Thursday, April 2, 2015

Tricks for when the walleye turn finicky

Bass Pro XPS walleye spinner rig
No sooner does your walleye spinner trolling rig and 1/4-ounce sinker hit the bottom behind the boat than you get a walleye. So does your partner. And not far away, your buddies in another boat both connect to walleye with 1/4-ounce jigs baited with worms or leeches. And it happens again and again, for maybe an hour. Then, as if someone threw a switch, it stops. The feeding frenzy is over.
What happened?
No one really knows, but this is a common scenario: walleye hit like crazy for awhile, and then they stop. They will start again but it might take hours.
What happens to most of us is that we work the area thoroughly with exactly the same tackle, perhaps picking up a couple more fish, before we change locations and look for another frenzy.
Some fishermen, however, don't switch areas, they change how they are fishing. As a general rule, when walleye turn finicky you want to use less metal and fish slower. The fish aren't as aggressive now so you need to cater to their whims.

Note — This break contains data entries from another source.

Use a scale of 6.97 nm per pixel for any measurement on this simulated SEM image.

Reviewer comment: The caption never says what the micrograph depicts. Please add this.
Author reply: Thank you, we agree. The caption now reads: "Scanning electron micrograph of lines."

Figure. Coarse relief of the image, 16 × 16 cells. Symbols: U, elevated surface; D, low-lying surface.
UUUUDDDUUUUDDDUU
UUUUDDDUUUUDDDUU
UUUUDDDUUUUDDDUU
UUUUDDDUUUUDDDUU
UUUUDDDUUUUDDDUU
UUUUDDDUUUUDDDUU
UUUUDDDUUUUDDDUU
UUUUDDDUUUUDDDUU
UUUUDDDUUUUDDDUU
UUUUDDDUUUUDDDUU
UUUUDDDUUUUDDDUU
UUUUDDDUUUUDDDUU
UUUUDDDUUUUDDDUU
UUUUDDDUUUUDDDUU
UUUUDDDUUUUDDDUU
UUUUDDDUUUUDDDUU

Instead of trolling with a metal-bladed walleye spinner, you might try just drifting with a Lindy rig that has a small float and hook. And instead of a 1/4-ounce sinker you should probably switch to a split shot. If you were jigging with the 1/4-ounce, switch to a 1/8-ounce, even a 1/16 ounce. Or even better, use a split shot and a floating jig head and just let the floater with a bit of worm or leech rest just off the bottom and wait for a fish to pick it up.
Think of it as the walleyes that were gorging on minnows (and your lures) earlier are now full and lazy, kind of like us after Thanksgiving dinner. They may be lying on the bottom doing the equivalent of watching football games on TV.  However, when someone passes a plate of snacks, well, there's room for a little bit more, just as long as they don't have to chase it.